Calculating wire diameter for maximum current

When selecting wire diameter we usually lok for cross reference tables where you can find recommended wire diameter for maximum current drive. But sometimes may be more useful to calculate by formula than look in to the tables. This way you can have more accurate results. There is nothing new just simple physics.

Wire resistance (Ω)is calculated as follows:

R = ρ·l/S or R = (1.27·ρ·l )/d²;

Where ρ – resistivity of material (Ω·m), found in tables, l – wire length (m), S – cross selection area(m²), d – wire diameter (m). According to this we can calculate wire length, when other parameters are known:

l = R·S/ρ or l = (0.785·R·d²)/ρ

Cross selection area can by found as follows: S=0.785·d^2.

Wire resistance depends on temperature. Lets say R₂ is resistance for temperature t₂ and R₁ is for t₁(usually t1 = 18°C), then:

R₂=R₁·(1+α·(t₂-t₁))

Where α – temperature coefficient (K^-1).

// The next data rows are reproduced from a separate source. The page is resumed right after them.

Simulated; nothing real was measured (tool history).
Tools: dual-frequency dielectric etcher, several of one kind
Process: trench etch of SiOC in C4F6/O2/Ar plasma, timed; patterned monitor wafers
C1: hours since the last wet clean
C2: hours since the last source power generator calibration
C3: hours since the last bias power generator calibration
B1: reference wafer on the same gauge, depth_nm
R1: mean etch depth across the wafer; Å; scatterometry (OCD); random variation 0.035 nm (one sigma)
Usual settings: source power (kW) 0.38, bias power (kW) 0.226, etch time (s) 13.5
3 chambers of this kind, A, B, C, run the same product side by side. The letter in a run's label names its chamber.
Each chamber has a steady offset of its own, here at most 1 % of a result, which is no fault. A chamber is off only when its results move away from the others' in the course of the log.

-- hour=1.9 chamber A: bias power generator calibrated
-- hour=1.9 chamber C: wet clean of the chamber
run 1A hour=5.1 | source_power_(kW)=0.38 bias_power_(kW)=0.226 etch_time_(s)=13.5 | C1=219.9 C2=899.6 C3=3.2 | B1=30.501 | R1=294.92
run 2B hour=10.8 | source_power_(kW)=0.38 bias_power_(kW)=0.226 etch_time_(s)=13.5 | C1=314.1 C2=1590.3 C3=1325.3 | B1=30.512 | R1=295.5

Lets say that maximum current for cross selection area is marked as Δ (A/mm²), then maximal current can be found I=0.785·Δ·d². Needed diameter can be found by formula(√ – square root symbol):

d=√((1.27·I)/Δ)

So if allowed load is Δ=2A/mm², then d=0.8√I.

If diameter is les than 0.2mm, then melting current can be calculated by formula:

I_m=(d-0.005)/k

where k – coefficient (k_copper=0.034; k_nickel=0.07; k_iron=0.127). Then diameter would be : d=k·I_m+0.005. This formula may be used when calculating fuses.

For example, if we need fuse that melts at 5A, then copper wire diameter would be d_5A=0.034·5+0.005=0.175mm.